Mergers and Acquisitions: restructuring in today’s competitive market

Panelists Cesar Salas, left, from Hamburg Sud and Rocio Sarabia, middle, from Lexmark. Click here to see our Facebook photo album from the event.

It is one of the most difficult scenarios any human resources manager must handle. Mergers and acquisitions have the power to create nervous uncertainty among employees to a level that can suspend productivity company wide.

Dual speakers at WorldCity’s HR Connections shared how they’ve handled the various elements that HR must handle when dealing with mergers and acquisitions.

“Each one of the major decisions that will take place when you define the acquisition itself will actually drive what is going to happen with the people inside,” said panelist Cesar Salas, head of HR, Administration, Compliance and Quality for the region Caribbean and Latin America Southwest Coast for Hamburg Sud. “Companies don’t realize that until they are already well into the acquisition.”

“I always like to focus on, ‘What can I control?’,” said panelist Rocio Sarabia, HR director for Latin America at Lexmark International.

These are some of those things an HR manager can control in the midst of a merger or acquisition:

 

Train Managers for Difficult Conversations

“Have those managers trained to have difficult conversations with employees…with an employee that is very nervous, that is not focusing on his job, has all these questions,” said Sarabia. “You need to prepare those managers, because that is the closest person that they are going to talk to. Sometimes they don’t come to HR.”

The alternative to this will make the situation even more difficult.

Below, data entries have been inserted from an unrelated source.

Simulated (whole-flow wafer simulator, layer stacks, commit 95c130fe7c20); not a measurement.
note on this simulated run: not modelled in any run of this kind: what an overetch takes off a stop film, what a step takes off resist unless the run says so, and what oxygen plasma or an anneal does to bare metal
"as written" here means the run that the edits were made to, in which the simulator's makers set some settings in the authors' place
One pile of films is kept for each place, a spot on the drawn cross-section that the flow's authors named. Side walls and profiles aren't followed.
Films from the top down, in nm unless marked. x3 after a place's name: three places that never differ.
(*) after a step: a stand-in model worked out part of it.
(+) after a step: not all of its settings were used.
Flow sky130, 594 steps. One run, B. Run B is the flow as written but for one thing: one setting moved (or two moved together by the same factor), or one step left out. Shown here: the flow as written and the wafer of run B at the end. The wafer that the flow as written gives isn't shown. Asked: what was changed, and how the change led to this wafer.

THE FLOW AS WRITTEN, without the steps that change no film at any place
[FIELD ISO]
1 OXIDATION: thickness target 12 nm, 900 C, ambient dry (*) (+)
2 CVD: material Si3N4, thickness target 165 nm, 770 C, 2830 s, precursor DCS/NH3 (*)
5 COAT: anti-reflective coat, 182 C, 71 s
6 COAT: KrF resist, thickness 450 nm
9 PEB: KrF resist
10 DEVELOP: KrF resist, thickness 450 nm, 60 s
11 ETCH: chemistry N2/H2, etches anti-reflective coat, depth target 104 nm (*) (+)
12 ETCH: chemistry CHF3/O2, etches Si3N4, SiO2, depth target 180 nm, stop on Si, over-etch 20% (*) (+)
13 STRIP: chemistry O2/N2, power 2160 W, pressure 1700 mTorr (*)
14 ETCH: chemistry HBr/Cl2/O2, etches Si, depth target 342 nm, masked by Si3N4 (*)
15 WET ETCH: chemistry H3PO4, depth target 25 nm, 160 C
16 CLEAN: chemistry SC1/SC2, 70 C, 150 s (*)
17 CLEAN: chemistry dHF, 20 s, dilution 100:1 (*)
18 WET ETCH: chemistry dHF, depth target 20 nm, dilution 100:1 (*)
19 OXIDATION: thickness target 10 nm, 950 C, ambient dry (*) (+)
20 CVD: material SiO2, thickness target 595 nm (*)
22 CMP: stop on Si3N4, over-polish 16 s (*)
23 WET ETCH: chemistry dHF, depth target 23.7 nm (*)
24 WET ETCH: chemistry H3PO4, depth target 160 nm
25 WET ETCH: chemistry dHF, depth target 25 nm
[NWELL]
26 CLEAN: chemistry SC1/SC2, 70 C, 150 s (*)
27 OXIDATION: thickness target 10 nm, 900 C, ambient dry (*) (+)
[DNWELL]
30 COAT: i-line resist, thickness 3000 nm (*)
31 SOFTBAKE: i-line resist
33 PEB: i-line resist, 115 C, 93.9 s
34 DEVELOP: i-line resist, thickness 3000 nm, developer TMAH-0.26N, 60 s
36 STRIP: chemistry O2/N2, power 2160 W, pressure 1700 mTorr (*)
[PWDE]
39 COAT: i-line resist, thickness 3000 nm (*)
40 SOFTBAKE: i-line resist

“Sometimes (employees) are not going to hear our voice, but if we don’t speak up, it’s going to be worse,” said Sarabia.

 

Message Uniformity

Sebastian Bustos Rappa, head of HR for Latin America at Grunenthal

“How do you make sure all of these leaders are able to deliver exactly the same message?” asked Giuliana Castro, HR manager at Grunenthal.

“We have to make sure our leaders are professional enough to really defend what’s in the best interest of the organization,” said Salas. “That’s difficult. It’s very difficult…sometimes (leaders) will have their own thoughts, like, ‘Maybe my job is going away.’…It’s true, but we’re a professional first, and then we have to leave all those feelings on the side. We have to have that open conversation with our leaders.”

“They have to vent all of the thoughts that they have,” said Sarabia, about giving leaders the opportunity to privately express their emotions about the merger or acquisition before they are tasked with delivering the company’s message. “You cannot say something that you don’t believe, because people are going to feel it.”

“Create a forum where leaders can vent a lot first. Express everything they need to express first as individuals, because then they need to act as leaders,” said Sebastian Bustos Rappa in agreement, head of HR for LATAM at Grunenthal.

Bustos Rappa noted the scene from the film Saving Private Ryan where the unit did not want to go chasing after Private Ryan but Tom Hanks’ character, as leader of the unit towed the company line with a consistent message of the importance of the mission.

“We are the people giving support to everybody,” said Sarabia. “That’s what we get paid for (as HR professionals).”

 

Incentive Leaders to Stay Through the Merger or Acquisition

John Mestepey, managing director at Diversified Search

Your company’s best talent often will begin searching for opportunities with more future certainty in the midst of a merger or acquisition; however, there are ways to try and get them to stay aboard through the process to help the company.

“A monetary incentive to stay through the closing of the deal,” explained Salas. “If you haven’t left or presented your notice, you’ll get X amount of money. A retention bonus.”

Beyond the closing, there has to be something else, or these leaders could just cash out the retention bonus and leave after the merger or acquisition is complete.

There is also competition for that best talent, with its own ways to incentivize leaving, once word leaks that a merger or acquisition is coming.

“From the perspective of people in our business, these kinds of situations…these become great opportunities in my business to approach people in one or the other companies being affected by it, because there’s uncertainty there” said John Mestepey, managing director at Diversified Search. “Even with retention bonuses…that doesn’t slow us up, because we’ll buy those out with stock or cash or whatever.”

Mestepey said word of a merger or acquisition tells companies like his a group of high value employees may be available that normally would not have been approachable. HR managers must keep this in mind.

 

Show Your Face and Put Your Name on It

If layoffs are coming, don’t execute them from the stereotypical ivory tower of the corporate offices. Show up.

“I went to Argentina and made the communications to the employees that were going to be terminated,” Sarabia explained of one experience she had in the past. “I gave support to my HR Manager, after the communication was done, and proceeded to have a town hall meeting with the rest of the employees to provide information for damage control. After talking to the employees, listening to their concerns and responding to their questions, they were more at peace and started focusing on their work.”

Sarabia didn’t go into details of what the package included for departing employees, but being on the ground massively helped the situation.